Posted By CaitlinBergmann 3:26pm GMT

For this week's challenge the designers are asked to create a couture outfit inspired by eye shadow for an L'Oreal "advertorial." As additional inspiration, the designers pick an eye shadow finish: bright, metallic, crystal, velvet, matte. AND L'Oreal will fork over an additional $20,000 to the challenge winner. I have no problems with the challenge. The assigned inspiration is fair enough, because the resulting photograph is about eye shadow.

What I do have a problem with is the word "advertorial." It was used at least 80 times in this episode as if it were a real word! And as if we all know the word! And as if we all are in agreement that it is OK to invent words by slamming the beginning of one word into the end of another one. Like products that are "prosumer" or people that are "Brangelina" or couture that is "craptastic." How can these people use the word "advertorial" with a straight face? Especially Tim Gunn, whose complex lexicon and mastery of the English language are personal trademarks. He should have refused and used the word "advertisement," because that's what it is. It's an advertisement!

Watch the full Project Runway episode online!I feel better now.

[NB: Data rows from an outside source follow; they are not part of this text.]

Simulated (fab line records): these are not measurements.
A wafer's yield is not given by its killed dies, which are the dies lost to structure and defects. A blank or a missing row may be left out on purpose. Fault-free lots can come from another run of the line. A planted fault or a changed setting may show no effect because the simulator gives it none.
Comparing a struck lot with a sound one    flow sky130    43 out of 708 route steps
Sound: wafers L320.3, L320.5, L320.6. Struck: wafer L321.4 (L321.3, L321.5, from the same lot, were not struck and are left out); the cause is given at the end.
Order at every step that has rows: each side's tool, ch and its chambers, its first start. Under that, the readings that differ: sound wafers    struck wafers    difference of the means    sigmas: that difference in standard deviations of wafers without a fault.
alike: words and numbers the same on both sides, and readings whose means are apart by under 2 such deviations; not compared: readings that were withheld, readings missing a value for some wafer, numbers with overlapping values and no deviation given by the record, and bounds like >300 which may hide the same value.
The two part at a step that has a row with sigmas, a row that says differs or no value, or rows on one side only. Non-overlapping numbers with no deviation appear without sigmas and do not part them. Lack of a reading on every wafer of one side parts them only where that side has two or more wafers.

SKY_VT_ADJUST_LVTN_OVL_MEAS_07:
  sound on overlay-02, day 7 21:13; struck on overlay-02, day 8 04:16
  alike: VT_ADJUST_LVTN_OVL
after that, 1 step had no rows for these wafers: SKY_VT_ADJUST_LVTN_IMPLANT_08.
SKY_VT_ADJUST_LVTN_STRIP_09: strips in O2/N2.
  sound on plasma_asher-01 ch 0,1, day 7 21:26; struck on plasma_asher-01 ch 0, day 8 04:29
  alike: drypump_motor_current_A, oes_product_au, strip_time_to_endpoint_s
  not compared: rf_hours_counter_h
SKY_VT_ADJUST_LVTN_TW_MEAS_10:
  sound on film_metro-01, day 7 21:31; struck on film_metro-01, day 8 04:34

The designers get off to a good start, no doubt because the challenge is well-defined, and color and finish are assigned. As I always say, the fewer open-ended decisions to make, the easier any design solution is to achieve. That being said, it's off to Mood, where Ivy translates "bright" to "beach" to "water" to "waves" and makes some frightening fabric choices. Mondo is pulling fabrics that match his bright yellow rain boots, and Tim is chasing Swatch.

In the workroom we learn that Gretchen (who is looking more and more like Karen Carpenter) has been awarded patent number 6420015 from the US Patent and Trademark office for the color Burgundy. April is wisely suspicious of the fact that this is a two-day challenge, and Valerie can't cut silk. Tim, who realizes he's the bearer of bad news, comes in to announce that the designers are also required to create a ready-to-wear look to go along with their high-fashion look. They get an additional $100 and another trip to Mood, but no extra time. This time the producers succeeded in torturing the contestants. April is catching on. And she wants a miniature pony.

View more photos of HeidiIt's runway day, and with the help of some hot-glue guns the designers manage to dress their two models in two outfits and send them down to the runway. It sometimes doesn't seem possible, but they manage to do it. Amazing. Heidi is wearing some bad eighties outfit and looking like she has no right to judge. She also reuses the word "advertorial" just to piss me off for dissing her outfit. We're even now. Evening-wear designer Naeem Kahn is the guest judge, which is weird, because I'm having dinner with him tonight.

First out on the runway are April's garments. There are those panties and black chiffon again. Next up is Mondo with a dress that looks a lot like Jeffrey's winning couture dress from Season 3. Ivy sends out her blue satin and chiffon wave number that looks like an incomplete craft project. Her ready-to-wear is moderately more successful. She feels safe. Michael C. sends out a model with a train that doesn't fit on the runway. Is that wire in the hem? Are you kidding me? Christopher Collins ends up safe with hip halos. All I can say is he is lucky the others designers messed up worse than he did. Gretchen's bohemian velvet kimono has no relationship (that I can see) to her ready-to-wear, and there is talk about side-slit action that I am missing. Valerie is up next with a white/black duo of ?*!!? Both dresses look like high school sewing-class projects. She is nervous, and rightly so. Andy does Warrior Girl with giant Reese's Peanut Butter Cup wrappers on her shoulders.

If I sound harsh, it is because I am generally disappointed in the products of this challenge. Remember Chris March and Christian Siriano's couture dress? Nothing I'm seeing here even comes close.

Mondo wins even though Nina thinks his fabrics look cheap. Things are bad when you win a "Project Runway" challenge because your outfit sucks the least. He now has $20,014 in his bank account.

Ivy, Valerie and Michael C .are in trouble. Ivy is still in denial, Valerie is ready to go home, and who knows what Michael C. is thinking. The judges are thinking he can stay, but can't seem to agree on which is worse: Ivy's Little Mermaid or Valerie's My Fair Lady. Kors declares it a "tight race for hideous." I think they should both go, and for a moment, Heidi makes us think that it will happen, but no, we have 16 weeks of programming to fill, so Valerie can stay. Even Valerie is shocked.